A plan made in-game between players: An “In-Descent” proposal.
Publisher | Fantasy Flight Games |
Designed by | Kevin Wilson and Darrell Hardy |
Art Credits | Jesper Ejsing, John Goodenough, Lou Frank, Scott Nicely, Andrew Navaro, Brian Schomburg |
Game Contents | Rules, Quest Guide (scenario book), 20 hero sheets, 80 plastic figures, 12 special dice, 180 cards, 61 interchangeable board pieces, 10 doors with plastic stands, 371 tokens and markers; boxed, full color, two to five players; |
Guidelines | Dungeon Crawl Boardgame |
MSRP | $79.95 |
Reviewer | Andy Vetromile |
As the title might suggest, Descent doesn’t have you fighting foes in starships or sylvan glades. You’re going down into the bowels of the Earth and you’re not coming back until you or your formidable enemies go down.
The heroes’ objective is to complete their mission in the underworld; the overlord player’s is to drain them of “conquest tokens,” plunging the defeated team (and the usual “big chunk of the rest of the world”) into darkness.
The players have a wide variety of heroes from which to choose, each with its own statistics and special abilities. Skills in combat and magic and so on provide you with cards from a corresponding deck, though not all give you “skills” in the traditional sense. You might, for example, get a familiar with mystical abilities when drawing from the magic skills deck.
Armed thusly, the team ventures into the underground cavern, uncovering the layout as they go. Rooms, corridors, and passageways of varying sizes are snapped together, all connected with jigsaw-cut edges. If the endless permutations thereof weren’t enough, board elements like teleporters, obstacles like rune-locked rooms, and encounters that might spring surprises, good or bad, on curious characters throw even more curves. A scenario (available from the book, the players’ imaginations, or FFG’s on-line scenario generator) dictates not only the blueprints but what lies in wait. Certain monsters abide in particular rooms, but don’t barge into play until their rest is disturbed (read: a hero opens the door to that section). It wouldn’t be much of a fantasy game without fabulous treasure; dotted about the dungeon, some is useful combat gear while the rest is money to be spent in town.
Attacks are adjudicated by custom colored dice that dictate distance (if it’s a ranged attack it may peter out before it reaches your target) and the damage done. Special black dice, lightning “surges” on the roll, and exhausting one’s fatigue points can also boost attacks. For example, a hero skilled with a particular weapon might get an extra point of damage for every pair of surge symbols he gets. The party gains further advantages from special orders: If you take the Dodge maneuver, for instance, your opponent may have to reroll an attack, changing a hit to a miss.

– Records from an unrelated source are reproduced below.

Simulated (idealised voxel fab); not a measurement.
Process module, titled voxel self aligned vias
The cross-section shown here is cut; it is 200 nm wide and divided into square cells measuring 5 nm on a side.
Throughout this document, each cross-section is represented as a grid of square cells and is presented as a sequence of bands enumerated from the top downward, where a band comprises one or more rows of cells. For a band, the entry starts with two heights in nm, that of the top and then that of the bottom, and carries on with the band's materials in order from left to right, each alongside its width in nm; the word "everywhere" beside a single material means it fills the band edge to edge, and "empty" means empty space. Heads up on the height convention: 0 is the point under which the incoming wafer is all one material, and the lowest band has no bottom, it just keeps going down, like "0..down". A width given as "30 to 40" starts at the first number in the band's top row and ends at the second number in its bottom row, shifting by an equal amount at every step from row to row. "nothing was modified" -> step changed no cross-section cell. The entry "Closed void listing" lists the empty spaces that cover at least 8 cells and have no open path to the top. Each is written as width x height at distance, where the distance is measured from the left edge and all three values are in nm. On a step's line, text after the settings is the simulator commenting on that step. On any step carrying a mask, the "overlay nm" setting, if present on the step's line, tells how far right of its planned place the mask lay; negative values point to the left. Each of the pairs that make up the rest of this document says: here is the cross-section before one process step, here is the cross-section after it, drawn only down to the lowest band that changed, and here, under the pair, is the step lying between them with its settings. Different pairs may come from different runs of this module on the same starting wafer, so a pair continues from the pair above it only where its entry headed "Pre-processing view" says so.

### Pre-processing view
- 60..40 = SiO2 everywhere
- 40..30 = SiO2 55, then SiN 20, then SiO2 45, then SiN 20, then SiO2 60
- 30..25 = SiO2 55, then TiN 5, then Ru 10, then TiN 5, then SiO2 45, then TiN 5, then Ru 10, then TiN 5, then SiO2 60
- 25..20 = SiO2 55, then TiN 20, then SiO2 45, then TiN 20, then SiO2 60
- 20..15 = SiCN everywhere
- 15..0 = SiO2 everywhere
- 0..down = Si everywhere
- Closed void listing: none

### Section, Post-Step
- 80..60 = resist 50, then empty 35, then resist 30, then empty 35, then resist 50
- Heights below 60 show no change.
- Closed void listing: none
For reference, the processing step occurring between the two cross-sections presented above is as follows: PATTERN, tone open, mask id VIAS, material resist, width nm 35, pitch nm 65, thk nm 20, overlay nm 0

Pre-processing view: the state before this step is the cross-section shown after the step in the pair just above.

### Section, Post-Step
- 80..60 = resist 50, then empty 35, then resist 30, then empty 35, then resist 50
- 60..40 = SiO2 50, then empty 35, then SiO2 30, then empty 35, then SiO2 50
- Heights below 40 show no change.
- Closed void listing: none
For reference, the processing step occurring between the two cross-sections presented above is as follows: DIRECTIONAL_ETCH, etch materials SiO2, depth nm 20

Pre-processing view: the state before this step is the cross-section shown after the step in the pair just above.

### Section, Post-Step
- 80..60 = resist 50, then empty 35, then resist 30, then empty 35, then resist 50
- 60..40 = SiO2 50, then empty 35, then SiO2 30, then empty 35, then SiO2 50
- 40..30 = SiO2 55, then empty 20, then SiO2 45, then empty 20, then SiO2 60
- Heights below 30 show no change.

When the adventuring party has done all the damage they can do, the overlord gets his turn. Although he doesn’t enjoy same perks (no dice surges for him), he does get a whole deck of cards to himself, filled with extra units, ways to hurt players, and traps to spring. His minions have their own stats, powers, and effects (flying critters, breath weapons, magical fear effects), and secrecy is more his friend than yours. He’s limited by the cards he can “pay” for with threat tokens, the mastermind’s currency.
Either the heroes succeed in their mission – to save someone, maybe, or find an important artifact, or just kill a really tough monster – or the overlord vexes the party enough to take all their conquest tokens (the coin of the realm for do-gooders). In the former case the good guys win; in the latter, darkness reigns supreme.
Using mechanics borrowed from Doom, the company has created a fantasy version that nevertheless holds up its end. Although so much of it is taken from the parent game, it has a feel all its own, with different monsters, more character individuality, additional strategy, and plenty of variety. Heroes aren’t cookie-cutter versions of the same man four times; you have advantages and disadvantages, and winning means learning how to use them to best effect. You have to balance your fatigue expenditures, time your special orders, and equip the right gear at the right time. The villain also has lots of upsets and wrenches in his deck that can turn a good plan into a hopeless mess for the good guys. It may seem like a rock-paper-scissors effect, figuring out whether good or evil has the advantage, but there’s so much for everyone to juggle the whole thing comes out surprisingly even.
It also takes longer than Doom, so you’d best set aside a late night or a full afternoon to accommodate the three- or four-hour running time (which balloons out severely your first couple of games). Being able to travel to town and trade goods and services during a mission is an odd mechanic, one that makes thematic sense for hero healing or even resurrection, but training? It’s a hefty box with an equally daunting price tag, but you’re really getting what you pay for. There are countless high-quality miniatures for both sides (each hero has a specific figure, with detail enough to pick yours out of a crowd), stacks of counters, and lots of cards. The map pieces provided are top of the line and offer endless variations, so customizing the game for everything from number of participants to play time available is at your discretion. To avoid the obvious play on words, Descent is more than just “decent” – it’s the complete package.